The three mummies in this article attest not only to the permanence of Egyptian burial practices but also to the importance of religion held in the daily lives of the Egyptians. While some people view mummies as curiosities, they are truly human remains that should be treated with dignity and respect.

The process of preparing the mummy, aka mummification, took centuries to develop. No Egyptian texts describing the details of mummification survived, but descriptions by Greek and Roman authors, along with modern examinations, give us a fairly clear account of the process.

Common materials were used to make a mummy. Myrrh and various resins were used to preserve the flesh. Beeswax was applied to seal incisions. Cinnamon, honey, juniper berries, and onions were used to purify the body. Internal organs that would putrefy were removed through an incision on the left side of the chest and treated separately. The brain was extracted through the nose by means of a bronze instrument. Since the heart was thought to be the seat of intelligence, it was left in the body. The body itself was packed in natron, a natural salt, allowed to dry for about forty days, and then cleaned.
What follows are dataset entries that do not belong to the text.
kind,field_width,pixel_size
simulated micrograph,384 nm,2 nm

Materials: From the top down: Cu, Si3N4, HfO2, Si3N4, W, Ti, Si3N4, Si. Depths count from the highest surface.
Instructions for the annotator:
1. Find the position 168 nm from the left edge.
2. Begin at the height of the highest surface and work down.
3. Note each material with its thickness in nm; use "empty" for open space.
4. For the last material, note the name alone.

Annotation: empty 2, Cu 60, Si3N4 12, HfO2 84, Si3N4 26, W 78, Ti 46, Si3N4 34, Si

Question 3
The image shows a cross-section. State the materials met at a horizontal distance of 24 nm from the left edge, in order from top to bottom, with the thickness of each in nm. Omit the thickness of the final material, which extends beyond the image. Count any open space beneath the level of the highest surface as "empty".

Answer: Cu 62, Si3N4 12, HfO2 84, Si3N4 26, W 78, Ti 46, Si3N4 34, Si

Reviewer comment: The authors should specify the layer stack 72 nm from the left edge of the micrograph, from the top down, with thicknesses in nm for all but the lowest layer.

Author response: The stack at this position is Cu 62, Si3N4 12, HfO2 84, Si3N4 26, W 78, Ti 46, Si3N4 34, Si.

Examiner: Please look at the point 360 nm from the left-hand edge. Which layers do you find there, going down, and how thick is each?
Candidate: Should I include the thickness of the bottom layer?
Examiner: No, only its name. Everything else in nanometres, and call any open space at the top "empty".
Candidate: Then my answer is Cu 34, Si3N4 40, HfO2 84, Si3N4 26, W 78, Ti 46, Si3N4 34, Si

In an effort to restore natural proportions, the body was filled with linen packing, papyrus, sawdust, mud, or sand. After the incisions were sewn up, the embalmed corpse was treated with a molten resin, which caused a blackened appearance, and then it was wrapped in linen bandages. Finally, protective amulets and jewelry were inserted into the wrappings. The Arabic word for bitumen, a kind of resin, is “mummiya,” which gives us the modern name for the preserved dead of ancient Egypt.

Below are photos of three of the popular Egyptian mummies.

Coffin of Pet-Menekh
Ptolemaic period, 4th-3rd B.C.

Pet-Menekh is identified as the priest of the god Chem or Min.

Coffin of the Singer of Amun, Henut-Wedjebu
Dynasty 18, Amenophis III (1390-1353 B.C.)

Henut-Wedjebu was “Mistress of the House and Songstress of Amun” in the temple of Amun in Karnak.

Mummy Case of Amen-Nestawy-Nakht
Dynasty 22 (945-712 B.C.)

Amen-Nestawy-Nakht was a priest of Amun in the city of Thebes.